Protestors in Damascus, Syria, February 2011. (AP)

Syria’s efficient slaughter of its own people seeking political change is another grim reminder of the impotence the global community brandishes when it must. I am less cynical than others, but I see international legal norms for what they are: a fundamentally political mechanism wrapped in the legitimizing rhetoric of high law. Stronger action could have been taken against Syria but for the veto of Russia and (surprisingly) China in the U.N. Security Council. The Security Council is not a court; it is a political body. Nonetheless, this is the legal imprimatur required for collective action in the community of nations, so now we stand aside as al-Assad butchers his opposition.

These same legal norms were brandished to label the invasion of Iraq “illegal” just as a convenient historic forgetting took place about the “illegality” of NATO’s intervention in Kosovo.  In our laudable attempts to find a comprehensive legal means to limit warfare, we have only created institutions to debate and (de)legitimize conflict.  As a result, these institutions have “legalized” political decision-making in the U.N. and “politicized” international courts.  How else to describe the request imposed by the European Union on Serbia and Croatia deliver indicted war criminals to The Hague in exchange for further talks on EU membership?  Why else is NATO allowed to defend Libyan citizens but Syrians are abandoned like prey to their own army?  Law is like standards applied to like examples; neither has been applied in the cases of the UN or the EU.

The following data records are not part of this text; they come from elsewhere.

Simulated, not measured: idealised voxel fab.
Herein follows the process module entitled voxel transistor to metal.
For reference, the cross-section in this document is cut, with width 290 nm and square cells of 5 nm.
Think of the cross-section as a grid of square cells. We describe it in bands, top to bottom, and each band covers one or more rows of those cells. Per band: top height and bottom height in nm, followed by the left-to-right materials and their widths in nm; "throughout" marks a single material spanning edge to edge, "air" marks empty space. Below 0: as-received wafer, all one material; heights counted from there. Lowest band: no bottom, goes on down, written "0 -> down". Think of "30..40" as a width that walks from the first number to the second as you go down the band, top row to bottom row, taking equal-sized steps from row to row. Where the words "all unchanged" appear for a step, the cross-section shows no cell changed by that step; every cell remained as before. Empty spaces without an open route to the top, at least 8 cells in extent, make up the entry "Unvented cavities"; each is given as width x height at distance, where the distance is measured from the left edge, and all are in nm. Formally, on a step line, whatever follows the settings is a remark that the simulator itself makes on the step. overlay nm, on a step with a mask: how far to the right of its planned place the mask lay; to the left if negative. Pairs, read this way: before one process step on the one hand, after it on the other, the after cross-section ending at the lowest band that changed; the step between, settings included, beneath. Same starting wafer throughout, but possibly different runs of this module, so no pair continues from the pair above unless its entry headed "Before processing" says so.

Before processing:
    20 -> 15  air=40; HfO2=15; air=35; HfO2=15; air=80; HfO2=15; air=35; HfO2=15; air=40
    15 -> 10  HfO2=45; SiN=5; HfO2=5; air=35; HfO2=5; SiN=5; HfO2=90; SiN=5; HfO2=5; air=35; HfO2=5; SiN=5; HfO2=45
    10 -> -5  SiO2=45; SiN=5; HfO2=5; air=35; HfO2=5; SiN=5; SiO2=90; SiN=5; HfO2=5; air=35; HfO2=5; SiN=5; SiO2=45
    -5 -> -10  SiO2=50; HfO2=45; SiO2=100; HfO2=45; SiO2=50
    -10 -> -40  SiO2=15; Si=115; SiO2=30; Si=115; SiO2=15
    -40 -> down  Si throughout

As a graduate student I wrote about humanitarian intervention, as it was then called, in the wake of Rwanda. I read Michael Walzer’s inestimable Just and Unjust Wars and took exception with one chapter about the the justice of military interventions in the case of genocide and other extreme cases of crimes against humanity. He had ignored the Genocide Convention, which allows intervention in these cases. My argument expanded the right to intervene to oblige states to intervene. (I was pleased to see my argument was essentially assumed by the “Responsibility to Protect” (R2P) Project sponsored by the Canadian Government in 2001, although I can’t find any evidence that my essay influenced the drafters.) My argument was essentially a moral one: it is impossible to argue on the face of things that something as arbitrary as state sovereignty protects a government against intervention when it commits extraordinary crimes against the population. A domestic legal analogy is the murder undertaken on private property or behind closed doors — the right to privacy or private property becomes a legal fiction under the weight of the crime.

If intervention is an essentially moral issue then it is also political, and we can and should ignore the legal trappings that ensnare these issues at the international level.  By discussing intervention as a purely political issue we can be more honest about the outcomes but also more creative in our approach. We can address the real complexities and challenges that face us in the reality of a country like Syria — neighbors Turkey, Israel, Lebanon, Iraq and Jordan, proxy Iran; the myriad ethnic, religious and linguistic minorities in Syria and throughout the region. But we can above all help the Syrians who are demanding at great risk release from the tyranny of a sclerotic regime so desperate for control they will destroy the country to retain it.